Friday, April 23, 2010

Only Your Balance Sheet can Oxygenate Your Enterprise, says B2B tycoon, Dinesh Agarwal reports SME WORLD (Magazine-April Issue, Page-45)

The Balance Sheet is the life blood of enterprise. It must be kept in good health as only the balance sheet attracts the oxygen needed to survice and grow. This is the explanation given by Dinesh Agarwal, Founder and CEO, IndiaMART.com, the successful Indian B2B portal.

He was 'x-raying' the MSME sector's impediments to growth and the measures required to remove the funding road blocks at the ASSOCHAM Seminar on 'SMEs-Finance with Governance in Delhi recently. SME WORLD was the magazine partner at the event.

"Micro, small and medium enterprises, especially the micro and the small do not worry about their balance sheets 'which are often guided by their profit and loss accounts. Balance sheet should never be treated casually. In the mad rush to upward their tax saving graph they neglect to symbolize their rate of growth in their balance sheet which is the primary need to raise funds from all sources - banks, private equity, venture capitalists or anywhere."

Agarwal expressed his concern about this serious issue of the blatant neglect of their balance sheets by the SMEs. He said, "most of the micro enterprises are hurting their balance sheet. Almost all their efforts are targeted to save the taxes or get subsidies or any other promotional assistance from the government."

Agarwal observed 'the government must simplify the tax structure'. He said the enterprises often feared to show their growth in their balance sheets and in the process they become keen to remain in the 10% and 20% tax brackets. "Rather than focusing on tax slabs, there must be gradual shift in the tax limits," he said.

Sharing his experience of dealing with thousands of SMEs everyday, he said "our interaction with enterprises has revealed that there are essentially two kinds of enterprises. One is those who are growing regularly and the other who are waiting for the government's initiatives to excel."

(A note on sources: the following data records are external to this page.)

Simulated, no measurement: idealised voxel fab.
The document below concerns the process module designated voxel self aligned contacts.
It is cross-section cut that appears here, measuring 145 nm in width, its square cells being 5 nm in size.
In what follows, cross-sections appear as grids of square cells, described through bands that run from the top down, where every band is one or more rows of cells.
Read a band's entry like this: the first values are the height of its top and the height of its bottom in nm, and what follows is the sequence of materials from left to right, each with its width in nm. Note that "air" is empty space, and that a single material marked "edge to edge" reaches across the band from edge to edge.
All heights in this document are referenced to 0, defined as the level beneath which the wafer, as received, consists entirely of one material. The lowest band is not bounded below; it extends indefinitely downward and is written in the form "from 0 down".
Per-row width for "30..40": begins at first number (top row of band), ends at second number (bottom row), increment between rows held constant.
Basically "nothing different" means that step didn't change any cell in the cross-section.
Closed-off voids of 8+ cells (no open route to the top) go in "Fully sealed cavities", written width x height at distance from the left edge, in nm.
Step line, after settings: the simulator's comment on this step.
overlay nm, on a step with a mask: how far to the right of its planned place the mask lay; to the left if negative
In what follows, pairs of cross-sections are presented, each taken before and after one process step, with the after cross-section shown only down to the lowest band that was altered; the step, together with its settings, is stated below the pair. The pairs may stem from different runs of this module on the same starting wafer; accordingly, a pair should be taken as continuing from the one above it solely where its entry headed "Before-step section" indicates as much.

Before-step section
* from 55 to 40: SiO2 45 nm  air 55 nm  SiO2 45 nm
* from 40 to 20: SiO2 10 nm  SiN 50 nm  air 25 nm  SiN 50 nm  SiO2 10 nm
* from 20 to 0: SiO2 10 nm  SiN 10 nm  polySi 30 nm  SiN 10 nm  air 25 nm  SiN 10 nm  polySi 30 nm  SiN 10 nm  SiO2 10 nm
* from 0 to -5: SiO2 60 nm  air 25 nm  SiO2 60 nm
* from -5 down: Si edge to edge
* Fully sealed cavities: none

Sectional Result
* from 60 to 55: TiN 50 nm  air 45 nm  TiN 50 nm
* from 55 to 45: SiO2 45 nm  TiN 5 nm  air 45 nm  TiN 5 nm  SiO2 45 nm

Raising the issue of complexity of the government schemes, he urged the government to have fewer schemes rather than a whole gamut of them which eventually die down on their own. "There is a need to simplify the procedures to take benefits of different schemes. Multiple mechanisms to avail the benefits of the schemes and assistance being rendered by the government are cumbersome and discourage the entrepreneur. The schemes should have an elaborate canvas with tangible framework to attract maximum number of the targeted segment."

Agarwal pointed out that most of the schemes created unnecessary confusion and remain on papers because either they are not publicized or they are too complicated.